Library Tracker
Detect, crop, and read every spine on a shelf photograph
A command-line workflow that turns full-shelf photos into per-book OCR transcripts. TorchVision handles spine detection, Pillow writes the crops, and interchangeable OCR engines recover titles with confidence scores.
Project Overview
The goal is simple: automate cataloguing of physical shelves by detecting spines, cropping them, and running OCR so librarians can bootstrap inventories without manual data entry. Inputs can be a JPEG/PNG shelf photo or a directory of pre-cropped spines; outputs include OCR transcripts, detection previews, and intermediate artefacts stored under `runs/`.
Stack
End-to-End Workflow
- 1.CLI entry point (`main.py`) decides whether to run the full detection → crop → OCR chain or skip detection via `--cropped`.
- 2.Spine detector (`spinedetector.py`) wraps `fasterrcnn_resnet50_fpn` and filters aspect ratios between 2.5 and 8.0, then applies `torchvision.ops.nms`.
- 3.Crop generator (`crop_boxes.py`) converts frames to Pillow RGB and writes `book_#.jpg` crops under `runs/crops/` for reuse.
- 4.OCR engines (`classic_pipeline.py`, `dbnet_pipeline.py`) apply CLAHE/bilateral/sharpen or Paddle DBNet + Tesseract to emit `{text, conf, box}` records.
- 5.Debug preview (`main.py::_save_detection_preview`) overlays boxes on the shelf and saves `<stem>_first_detection.jpg` inside the output directory.
OCR Engines
Classic Pipeline
- OpenCV CLAHE + bilateral denoise + sharpening tuned for spine text.

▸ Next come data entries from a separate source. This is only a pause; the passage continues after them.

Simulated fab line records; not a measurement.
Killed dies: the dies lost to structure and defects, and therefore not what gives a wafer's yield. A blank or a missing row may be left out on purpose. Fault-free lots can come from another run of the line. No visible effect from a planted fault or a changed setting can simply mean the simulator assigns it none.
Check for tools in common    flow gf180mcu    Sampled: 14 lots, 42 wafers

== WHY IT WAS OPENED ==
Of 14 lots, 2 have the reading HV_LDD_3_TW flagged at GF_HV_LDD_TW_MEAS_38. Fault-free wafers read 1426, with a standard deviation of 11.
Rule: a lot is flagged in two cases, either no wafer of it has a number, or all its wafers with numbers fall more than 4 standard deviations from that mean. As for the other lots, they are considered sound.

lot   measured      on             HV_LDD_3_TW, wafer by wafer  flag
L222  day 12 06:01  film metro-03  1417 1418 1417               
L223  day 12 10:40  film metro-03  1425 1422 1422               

- Optional (currently disabled) Tesseract OSD deskew helper for speed/reliability trade-offs.
- Runs `pytesseract.image_to_data --oem 3 --psm 6`, aggregates non-blank tokens, and reports a consolidated block with average confidence.
DBNet + Tesseract
- PaddleOCR `PP-OCRv5_server_det` locates fine-grained polygons per crop.
- Orientation classifier (PP-LCNet) deskews before light sharpening.
- Tesseract (`image_to_string` + `image_to_data`) returns one block per polygon with detector + OCR confidences.
Supporting Scripts & Experiments
hough.py
Canny + Hough sweeps that dump vertical edge visualisations into `output_images/`.
sepBooks.py
Early rectangular contour counter that informed blur kernel sizes (odd radii 7–37).
rev.py
Alternate rectangle finder using morphology + probabilistic Hough for rapid prototyping.
rcnn.py
Matplotlib notebook validating TorchVision detections on `test1.jpg` before shipping to `spinedetector.py`.
Sample Assets & Outputs
- `test1.jpg`, `test2.jpg` — benchmark shelves used throughout development.
- `runs/` — default workspace with `crops/`, detection overlays, and optional preprocessing PNGs when `--outdir` is set.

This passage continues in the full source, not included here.